If you’ve seen a burning field or mountainside in the summertime, it’s not a coincidence. In fact, it’s an everyday occurrence in Guanacaste, the province with the most forest fires in the country.
Of the 10 Costa Rican cantons with the most forest fires, six are located in Guanacaste, according to the System of Conservation Areas’ (SINAC-MINAE) National Fire Management Program.
Statistics from 2016 show that Santa Cruz is the canton with the most emergency fire calls in all of Costa Rica. Last year, 20 percent of the country’s total burned land area was located in Santa Cruz, about 11,755 hectares. That’s the area equivalent of 16,000 National Stadiums.
Of 114 total forest fires across the country last year, 42 percent were attributed to “vandalism” and hunting, 39 percent to agricultural burning and 11 percent to land-use modifications. All 114 fires were caused by humans.
Authorities hope to reduce that number In 2017 and provide better a response. But they admit that funds earmarked for more resources to fight forest fires, available because of a national emergency declaration after the 2015 drought, have not yet been allocated.
What’s the 2017 Outlook?
Guanacaste’s landscape of glowing fires in pasturelands isn’t going away in 2017. According to Luis Diego Román, coordinator of the National Fire Management Program, SINAC already is preparing for this summer’s fires.
The good news is that experts say fewer forest fires are likely this year, with a greater gap between them, due to heavy rains in 2016.
Román said that in mid-January, officials began using a Permanent Alert System that allows for daily vigilance with satellite imagery, the activation of permanent watchtowers and seasonal posts, and land patrols.
The system was launched as part of the national emergency declaration that responded to the 2015 drought. That declaration helped secure ¢1.6 billion for an upgraded fire response program.
Firefighters also have new equipment, including radios, protective gear and firefighting tools. Officials also plan on hiring new firefighters.
Although SINAC has the government’s support to make improvements, Román said further delays could jeopardize future fire response effectiveness.
For example, a purchase order delay for 11 pickup trucks and two all-terrain fire trucks to be used throughout the country means they won’t arrive until 2018.
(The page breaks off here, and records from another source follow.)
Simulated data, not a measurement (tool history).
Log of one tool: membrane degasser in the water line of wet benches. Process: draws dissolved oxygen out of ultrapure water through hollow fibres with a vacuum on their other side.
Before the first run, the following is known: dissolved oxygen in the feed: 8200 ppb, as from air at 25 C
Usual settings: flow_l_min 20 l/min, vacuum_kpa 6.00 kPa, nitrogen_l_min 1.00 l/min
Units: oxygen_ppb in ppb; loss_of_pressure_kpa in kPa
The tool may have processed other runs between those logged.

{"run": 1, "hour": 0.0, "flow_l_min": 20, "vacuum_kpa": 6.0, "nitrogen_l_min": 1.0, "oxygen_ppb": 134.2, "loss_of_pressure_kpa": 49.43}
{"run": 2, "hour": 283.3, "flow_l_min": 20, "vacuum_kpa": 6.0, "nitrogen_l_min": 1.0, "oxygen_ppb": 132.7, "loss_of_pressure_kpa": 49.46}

The same kind of administrative delay means that funds won’t be available until next year for 25 new fire responders, who were supposed to provide support in Guanacaste during the three most intense summer months this year.
For now, SINAC is reminding the public that it is illegal to burn trash or burn on vacant lots and in urban areas. Landowners who need to set agricultural fires must obtain a permit from the Agriculture and Livestock Ministry.